Chapman has saved five playoff games — and become that reassuring ninth-inning presence at Wrigley Field — but he clearly responds better to a scripted role.

Miller has been untouchable during the postseason, throwing 11 2/3 scoreless innings and striking out 21 of the 41 batters he’s faced, giving Terry Francona even more freedom to manage a lights-out Cleveland bullpen.

“To be utilized like Miller,” Maddon said, “not everybody is cut from the same cloth mentally, either, or the ability to get loose and prepare. Andrew Miller — having done a variety of different things in the big leagues as a pitcher — is probably more suited to be able to be this guy that can get up in the sixth, seventh, eighth or ninth and warm up in a manner that gets him in the game both mentally and physically.

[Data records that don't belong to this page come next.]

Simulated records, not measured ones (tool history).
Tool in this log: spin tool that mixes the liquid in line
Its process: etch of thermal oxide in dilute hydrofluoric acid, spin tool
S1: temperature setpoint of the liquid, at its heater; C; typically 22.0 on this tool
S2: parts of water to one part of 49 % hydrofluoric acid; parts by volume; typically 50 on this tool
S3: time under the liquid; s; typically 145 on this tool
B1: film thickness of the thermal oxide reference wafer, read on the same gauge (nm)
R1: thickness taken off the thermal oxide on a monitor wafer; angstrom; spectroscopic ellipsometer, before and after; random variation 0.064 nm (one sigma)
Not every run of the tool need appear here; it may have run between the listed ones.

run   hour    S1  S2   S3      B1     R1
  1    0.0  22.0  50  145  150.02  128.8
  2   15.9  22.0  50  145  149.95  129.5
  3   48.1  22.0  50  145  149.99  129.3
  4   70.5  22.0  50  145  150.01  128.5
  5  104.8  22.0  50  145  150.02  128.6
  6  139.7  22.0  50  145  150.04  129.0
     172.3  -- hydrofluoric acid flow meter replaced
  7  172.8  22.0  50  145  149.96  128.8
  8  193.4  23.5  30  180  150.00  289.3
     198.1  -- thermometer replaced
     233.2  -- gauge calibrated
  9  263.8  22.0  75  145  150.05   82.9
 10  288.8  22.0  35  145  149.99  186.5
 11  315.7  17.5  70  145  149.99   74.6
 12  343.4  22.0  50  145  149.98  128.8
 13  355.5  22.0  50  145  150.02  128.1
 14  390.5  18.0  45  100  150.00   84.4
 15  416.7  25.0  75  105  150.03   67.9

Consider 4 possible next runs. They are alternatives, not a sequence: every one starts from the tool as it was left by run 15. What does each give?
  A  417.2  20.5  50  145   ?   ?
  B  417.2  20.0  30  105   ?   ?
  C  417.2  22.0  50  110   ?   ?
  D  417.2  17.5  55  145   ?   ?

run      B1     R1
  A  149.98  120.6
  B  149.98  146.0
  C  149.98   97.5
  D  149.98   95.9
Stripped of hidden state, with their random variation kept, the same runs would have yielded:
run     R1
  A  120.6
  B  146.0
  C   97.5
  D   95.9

“Whereas Aroldis — if he wanted to do that — I think that would have had to be done from spring training. He’d have to differentiate his mindset. He’d have to have a different way to get ready. I do notice he throws a heavy baseball before he actually throws a regular baseball. That’s his routine.

“Whether you agree with it or not, that’s just the way it is. So with a guy like Aroldis — to ask him to attempt to dump his routine right now (and) do something else — I think you’re looking for failure right there.

“We stretched him to five outs the other night, which is a good thing, I thought. So now going forward he knows he can do that. But to just haphazardly throw him in the sixth, seventh or ninth, I think would be very difficult to do.”

Even in a World Series featuring historic droughts, Cy Young Award winners, MVP candidates and star managers, this October could come down to the bullpens shaped by deals with the Yankees.

“Both teams made aggressive trades,” Cubs general manager Jed Hoyer said. “Both teams are still standing. There’s something to that.”